My hens go crazy for the tender sweet sprouts!

Sprouting your own alfalfa at home provides chickens with a living food packed with vitamins.

Dangers of Moldy Alfalfa Cubes

Because alfalfa has high moisture, there’s a risk of mold growth if not stored properly.

Feeding moldy alfalfa can make chickens very sick.

To prevent moldy alfalfa cubes or hay:

  • Store in cool, dry area – Dampness promotes mold.
  • Keep off ground – Place hay off concrete floor to prevent moisture wicking up.
  • Check interior bales – Mold can grow inside a bale even if outer layer looks fine.
  • Buy preservatives – Propionic acid stops mold growth in moist hay.

Signs of mold include discoloration, musty smell, and fuzziness.

Immediately remove any visibly moldy alfalfa from your flock’s feed.

Maximizing Egg Nutrition with Alfalfa Cubes

Adding alfalfa to a chicken’s diet can make their eggs more nutritious.

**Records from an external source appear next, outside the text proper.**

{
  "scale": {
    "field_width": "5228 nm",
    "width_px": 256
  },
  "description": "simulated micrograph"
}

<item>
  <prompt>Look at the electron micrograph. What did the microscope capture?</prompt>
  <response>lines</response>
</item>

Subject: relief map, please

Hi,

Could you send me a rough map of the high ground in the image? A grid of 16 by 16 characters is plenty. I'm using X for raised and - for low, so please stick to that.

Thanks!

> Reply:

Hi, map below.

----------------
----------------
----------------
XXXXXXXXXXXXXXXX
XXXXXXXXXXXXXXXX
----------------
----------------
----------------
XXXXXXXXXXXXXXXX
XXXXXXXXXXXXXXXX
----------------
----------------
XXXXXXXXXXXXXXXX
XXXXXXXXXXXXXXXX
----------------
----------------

Here are some of the ways alfalfa enhances egg nutrient content:

  • More vitamin E – This antioxidant vitamin gets deposited into egg yolks.
  • Increased omega-3s – Alfalfa contains alpha-linoleic fatty acid that enriches eggs.
  • Darker yolks – The xanthophylls in alfalfa produce darker, richer yolk color.
  • Sturdier shells – The calcium in alfalfa leads to thicker eggshells.

I’ve noticed the eggs from my flock have more vibrant orange yolks since feeding them alfalfa.

The nutritious treat not only benefits my chickens but also gives me better quality eggs!